The first step in Robin Richardson’s plan to separate from B.C. and turn Vancouver Island into a province is to get himself elected in the upcoming Nanaimo byelection.
Robin Richardson
Robin Richardson

The first step in Robin Richardson’s plan to separate from B.C. and turn Vancouver Island into a province is to get himself elected in the upcoming Nanaimo byelection.

Should the Vancouver Island Party candidate win the provincial seat, he promises to demand the NDP government hold a referendum in October 2019 asking if voters favour creating VanIsle as a province.

And if a majority say “yes,” Richardson then wants the NDP to boost the number of Island ridings to 28 from 14.

From there, he’s optimistic that an expected provincewide election in 2021 would give his party a majority, allowing it to begin negotiations with Ottawa.

Richardson, 76, figures he’s found the “soft spot” in Nanaimo’s future byelection.

He predicts that a Progressive Conservative candidate will take votes from the Liberals, and that the Greens will attract NDP votes. He expects to be able to pick up support from citizens who did not vote in the 2017 election.

“I figure if I can get 9,000 votes, I can win,” he said.

Current five-term NDP MLA Leonard Krog won with 12,746 votes in 2017.

Krog was sworn in Monday as Nanaimo’s new mayor and has said he will give up his legislature seat.

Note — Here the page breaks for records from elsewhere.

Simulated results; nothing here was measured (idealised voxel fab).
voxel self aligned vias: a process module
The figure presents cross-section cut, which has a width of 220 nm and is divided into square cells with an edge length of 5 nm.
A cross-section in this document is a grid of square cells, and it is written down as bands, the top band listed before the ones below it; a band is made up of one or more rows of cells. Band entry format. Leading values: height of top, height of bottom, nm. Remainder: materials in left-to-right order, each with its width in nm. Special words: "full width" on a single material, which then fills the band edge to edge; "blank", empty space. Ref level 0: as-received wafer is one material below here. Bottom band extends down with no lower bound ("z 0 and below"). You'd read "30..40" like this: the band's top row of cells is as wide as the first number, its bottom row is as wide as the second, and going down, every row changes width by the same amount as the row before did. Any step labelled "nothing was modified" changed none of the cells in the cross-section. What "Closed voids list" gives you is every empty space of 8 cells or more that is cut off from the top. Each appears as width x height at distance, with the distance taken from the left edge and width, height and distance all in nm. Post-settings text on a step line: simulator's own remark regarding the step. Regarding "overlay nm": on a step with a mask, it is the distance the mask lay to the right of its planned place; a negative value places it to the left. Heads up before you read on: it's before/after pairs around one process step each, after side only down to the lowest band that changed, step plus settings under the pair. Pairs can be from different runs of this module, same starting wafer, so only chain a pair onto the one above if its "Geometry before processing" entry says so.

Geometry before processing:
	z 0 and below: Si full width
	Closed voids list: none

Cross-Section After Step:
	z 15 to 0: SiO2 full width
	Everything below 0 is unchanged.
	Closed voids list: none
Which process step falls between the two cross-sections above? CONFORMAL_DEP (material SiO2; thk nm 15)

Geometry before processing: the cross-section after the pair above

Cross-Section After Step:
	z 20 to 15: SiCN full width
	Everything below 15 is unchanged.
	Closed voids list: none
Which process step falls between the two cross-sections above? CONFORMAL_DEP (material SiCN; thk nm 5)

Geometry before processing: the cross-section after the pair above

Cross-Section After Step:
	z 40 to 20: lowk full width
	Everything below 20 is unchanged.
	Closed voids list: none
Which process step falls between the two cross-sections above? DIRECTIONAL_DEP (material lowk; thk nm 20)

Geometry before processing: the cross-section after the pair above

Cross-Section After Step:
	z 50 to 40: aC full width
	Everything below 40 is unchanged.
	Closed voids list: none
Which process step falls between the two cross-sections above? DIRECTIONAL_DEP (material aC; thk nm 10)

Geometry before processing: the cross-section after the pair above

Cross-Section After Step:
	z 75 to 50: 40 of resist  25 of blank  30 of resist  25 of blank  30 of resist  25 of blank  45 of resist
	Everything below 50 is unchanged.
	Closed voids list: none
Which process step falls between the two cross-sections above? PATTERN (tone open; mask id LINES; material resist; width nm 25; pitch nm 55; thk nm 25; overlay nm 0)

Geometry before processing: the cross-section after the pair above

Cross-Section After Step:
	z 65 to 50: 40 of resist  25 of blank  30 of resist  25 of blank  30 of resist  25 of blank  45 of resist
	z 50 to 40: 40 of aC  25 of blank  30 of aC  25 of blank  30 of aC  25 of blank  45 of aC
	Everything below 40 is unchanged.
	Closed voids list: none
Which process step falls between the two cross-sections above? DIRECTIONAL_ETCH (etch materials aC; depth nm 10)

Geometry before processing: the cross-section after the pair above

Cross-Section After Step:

A byelection has not yet been called. But Premier John Horgan said it would be held before February’s budget.

Richardson served in Joe Clark’s short-lived Conservative minority government as a federal MP, elected in 1979 for the Toronto Beaches area in Ontario, but lost in the subsequent 1980 election.

A Harvard-educated financial planner and economist, Richardson has households in Nanaimo and in Victoria.

The Island is being shortchanged by federal and provincial governments, he said.

He wants the old Esquimalt and Nanaimo Railway route back in service, creating a “safe and environmentally clean commuter and cargo service from Courtenay to Victoria.”